On 17.07.2017 10:53, Georg-Johann Lay wrote:
Hi, while testing a patch to fix PR81444, I came across a new FAIL due
to the patch in i386.c/pr71321.c
PR81444 is about wrong modes used by expmed.c as it computes costs for
widening operations like widening mul. It uses GET_MODE_WIDER_MODE
for the wider mode where is should use GET_MODE_2XWIDER_MODE (the
internals specify a mode 2 times as wide for the wider mode).
Applying the patch from below then leads to the following change in
code generated for PR71321.c:
Without patch:
cvt_to_2digit_ascii:
movzbl %dil, %eax # 7 *zero_extendqihi2/1 [length = 4]
leal (%rax,%rax,4), %edx # 46 *leasi [length = 3]

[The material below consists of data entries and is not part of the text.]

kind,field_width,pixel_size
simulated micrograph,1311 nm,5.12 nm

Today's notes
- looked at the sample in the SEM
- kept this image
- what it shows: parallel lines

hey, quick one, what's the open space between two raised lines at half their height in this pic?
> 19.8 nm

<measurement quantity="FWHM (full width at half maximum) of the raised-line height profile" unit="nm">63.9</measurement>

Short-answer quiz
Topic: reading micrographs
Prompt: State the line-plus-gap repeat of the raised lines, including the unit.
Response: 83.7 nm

leal (%rax,%rdx,8), %edx # 47 *leasi [length = 3]
leal (%rdx,%rdx,4), %edx # 48 *leasi [length = 3]
shrw $11, %dx # 16 *lshrhi3_1 [length = 4]
leal (%rdx,%rdx,4), %eax # 49 *leasi [length = 3]
movzbl %dl, %edx # 35 *zero_extendqisi2/1 [length = 3]
addl %eax, %eax # 50 *ashlsi3_1/1 [length = 2]
subl %eax, %edi # 51 *subsi_1/1 [length = 2]
movzbl %dil, %eax # 23 *zero_extendqisi2/1 [length = 4]
sall $8, %eax # 24 *ashlsi3_1/1 [length = 3]
orl %edx, %eax # 36 *iorsi_1/1 [length = 2]
addl $667696, %eax # 37 *addsi_1/1 [length = 5]
ret # 55 simple_return_internal [length = 1]
With patch applied:
cvt_to_2digit_ascii:
movl $-51, %edx # 7 *movqi_internal/2 [length = 5]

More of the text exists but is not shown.